Happiness, with all its definitions, often comes quietly into one's life from a direction least expected. Precious, often fugitive, and always a gift, it spreads through one's life in subtle ways. My - our - most recent gift was a diminuitive black kitten whom we found abandoned when we returned last summer from Europe. Rescued, christened Chutzpah - for obvious reasons - and installed, she soon transformed our life with her jaunty golden-eyed insoucience and ultimate absolute trust.
However, we soon discovered that she had been bitten by heart-worm-carrying mosquitoes and was the youngest cat our vets had ever seen to have heart worm – a death sentence deemed to be two years ahead, for there is no treatment for cats.
We decided that her time with us was a gift, that she should live as joyous a life as possible with us - and so it was. Last night, from being a vital, purring, beautiful little cat, within ten minutes, she was dead. Seemingly the heart worms were exacting their toll, not at two years but at ten months.

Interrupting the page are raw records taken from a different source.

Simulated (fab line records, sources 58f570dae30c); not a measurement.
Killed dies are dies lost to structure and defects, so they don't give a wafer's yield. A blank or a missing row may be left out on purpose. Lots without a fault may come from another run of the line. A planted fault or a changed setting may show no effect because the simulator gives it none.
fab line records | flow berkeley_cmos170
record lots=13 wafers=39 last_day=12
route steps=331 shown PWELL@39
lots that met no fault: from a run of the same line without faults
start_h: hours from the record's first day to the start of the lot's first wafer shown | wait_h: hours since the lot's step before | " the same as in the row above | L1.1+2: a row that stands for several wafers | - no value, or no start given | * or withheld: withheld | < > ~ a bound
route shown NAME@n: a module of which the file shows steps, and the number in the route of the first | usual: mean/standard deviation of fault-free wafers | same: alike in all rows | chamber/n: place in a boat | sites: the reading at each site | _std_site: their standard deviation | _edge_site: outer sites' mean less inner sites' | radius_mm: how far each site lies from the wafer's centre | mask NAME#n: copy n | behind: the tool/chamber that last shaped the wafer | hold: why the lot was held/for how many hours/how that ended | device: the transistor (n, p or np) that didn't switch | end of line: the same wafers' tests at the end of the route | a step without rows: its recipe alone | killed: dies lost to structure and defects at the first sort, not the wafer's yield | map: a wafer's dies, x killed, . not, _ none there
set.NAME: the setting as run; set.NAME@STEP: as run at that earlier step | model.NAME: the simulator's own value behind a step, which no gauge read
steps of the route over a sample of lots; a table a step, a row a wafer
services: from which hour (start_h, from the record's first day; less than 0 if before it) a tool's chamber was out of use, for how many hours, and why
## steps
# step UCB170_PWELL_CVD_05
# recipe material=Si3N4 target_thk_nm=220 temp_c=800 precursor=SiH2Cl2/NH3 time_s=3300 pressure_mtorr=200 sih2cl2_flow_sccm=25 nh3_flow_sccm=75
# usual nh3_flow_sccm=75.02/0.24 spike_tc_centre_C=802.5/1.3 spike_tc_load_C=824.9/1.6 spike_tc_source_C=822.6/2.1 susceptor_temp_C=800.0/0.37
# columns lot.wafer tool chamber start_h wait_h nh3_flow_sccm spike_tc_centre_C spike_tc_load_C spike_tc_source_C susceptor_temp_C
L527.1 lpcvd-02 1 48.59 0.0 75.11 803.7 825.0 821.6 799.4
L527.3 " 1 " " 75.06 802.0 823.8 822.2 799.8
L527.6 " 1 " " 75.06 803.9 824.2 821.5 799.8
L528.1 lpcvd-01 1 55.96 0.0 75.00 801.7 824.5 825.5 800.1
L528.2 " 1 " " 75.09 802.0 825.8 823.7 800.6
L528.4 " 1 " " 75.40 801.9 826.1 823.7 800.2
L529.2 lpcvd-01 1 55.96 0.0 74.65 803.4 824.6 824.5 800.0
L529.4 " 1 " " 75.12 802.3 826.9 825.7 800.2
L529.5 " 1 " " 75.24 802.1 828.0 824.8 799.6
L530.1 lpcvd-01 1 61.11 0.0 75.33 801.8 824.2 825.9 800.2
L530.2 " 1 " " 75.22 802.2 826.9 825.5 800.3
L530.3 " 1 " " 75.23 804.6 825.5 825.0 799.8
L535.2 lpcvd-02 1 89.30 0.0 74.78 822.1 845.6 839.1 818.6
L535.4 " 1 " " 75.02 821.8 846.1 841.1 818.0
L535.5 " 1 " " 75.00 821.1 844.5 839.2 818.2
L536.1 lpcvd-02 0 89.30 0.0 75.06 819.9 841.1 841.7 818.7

Now, amid our tears, I begin to measure, as an artist, how the happiness I experienced with her in our home has even filtered into my art. As I sat drawing at the table, she would sit on the next chair, peeping up at me, always happy to have a conversation of purrs and churrs and soft squeaks. Her repose and elegant slumber were a delight to look at when I needed to rest my eyes from the drawing. Her intense interest and curiosity when I was working on matting and framing art helped alleviate the tedium of the tasks. She threaded herself into our life as a golden strand of happiness, incredibly fragile, appallingly brief, but such a gift.
Resquiesce in pace et in amore, Chutzpah. I owe these two drawings of Christmas cactus flowers to you.